There was a time when you used to teach me maths, science and literature. And years later, there were times when you said you couldn't do that anymore because the maths and the science went beyond your level. Those little notebooks you had, that listed all you had to do everyday. The stack of memoirs you wrote. The way you quoted great poets. The elocution contests for Kittu and me, where the first prize was two rupees and the second was one. The pats on the back. The endearments. The rebukes. The discussions we had on English literature and poetry. The discussions we had on Hindi literature and poetry. Your collection of our textbooks. How excited i used to be to learn a poem you knew and had read. You worried that i'd be fat when i started having too much butter at six! You tried to cure me of the habit of sitting in nani's lap even when she had work to do. You used to get me ready for school when nani used to go to school. You once drove to school to pick me up when it was raining. I think it was the only time i saw you driving. And then i remember the countless times i've heard nani being so annoyed with you and i remember all these things, and i know that at the bottom of her heart, nani loved you so much, and again the fond image of you laughing appears in my mind. I loved the way you introduced me to everyone as the eldest of your third generation. And i used to get so jealous of the attention you gave Kittu because he happened to be the grandson. But i mellowed down. I guess i realized that some people always hold certain people special, and they could have the randomest criteria for it. I know i do. And having held you guilty, there came a point of time when i forgave you. And on a lighter note, i know my papa holds his firstborn special, so Kittu and i even out :)

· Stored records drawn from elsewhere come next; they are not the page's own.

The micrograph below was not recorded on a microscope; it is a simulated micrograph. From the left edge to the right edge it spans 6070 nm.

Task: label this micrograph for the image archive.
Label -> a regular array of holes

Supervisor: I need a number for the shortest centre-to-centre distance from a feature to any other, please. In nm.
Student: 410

But then we all have our own ghosts to battle with and there is no one else who can do it for us. I still regret the fact that i didn't stay back even when you asked me to. I still have this feeling sometimes that things would have been different if i had. And ever since then i'm scared to let people out of my sight because having them in front of me is so comforting, i know how they are and i know i'll be there to take all their burdens if anything goes wrong. It frightens me to not know. I have nightmares about it. I think of nani living alone and i pray for her, i wish she lived in Pilani. I think of Kittu and i wish he wasn't grown up so that he could live with Mummy. And i think of Mummy and she is so alone. Its funny how throughout my teenage years i kept trying to convince myself that she doesn't know me at all and just ended up learning she the one person in the whole wide world who knows me best and loves me so much. And i think of Papa, well he has Mummy to watch over him so he is in good hands.
I remember all those times you used to tell me not to read when i was eating, when you noticed the quirks of my handwriting and pointed out all that you didn't like, so that i had an especially neat handwriting reserved just for you. I regret never having written to you ever since coming to BITS because it makes me feel guilty of assuming you weren't there anymore even before you went away. And i know you would be heartbroken to see this scrawl i write with now. I miss the books you used to give, with your name signed in and the date, i miss the fervour with you recited poems, i miss the times you asked me to sing bansiya bajavat, i miss the times you used to call me Sushmita. You took us to Indrukh once, and there you became a kid once again, as you were so many years ago, and now i think of all these things, and i become a kid too, hopping, skipping and running in our garden, climbing the mango tree and playing pretend games with myself. Remember what Jimmy had written on the front wall of the house? And how angry you had gotten. I would have said pissed off but i know you wouldn't have approved. I remember your big black umbrella and the place it used to hang every day of the year. When i started taking the bus to school, you used to take me to the bus stop and bring me back all of standards three and four. Your stories about the Ramayan and Mahabharat. There are people i meet who remind me of you because they have certain eccentricities you had. Your training about not wasting water and electricity. Every comment you made after reading my poems - all of them, the ones i wrote when i was five, and the ones when i was fifteen, your criticism of the articles i wrote. I savour all of it, because its all part of who i am now, and that part is all because of you.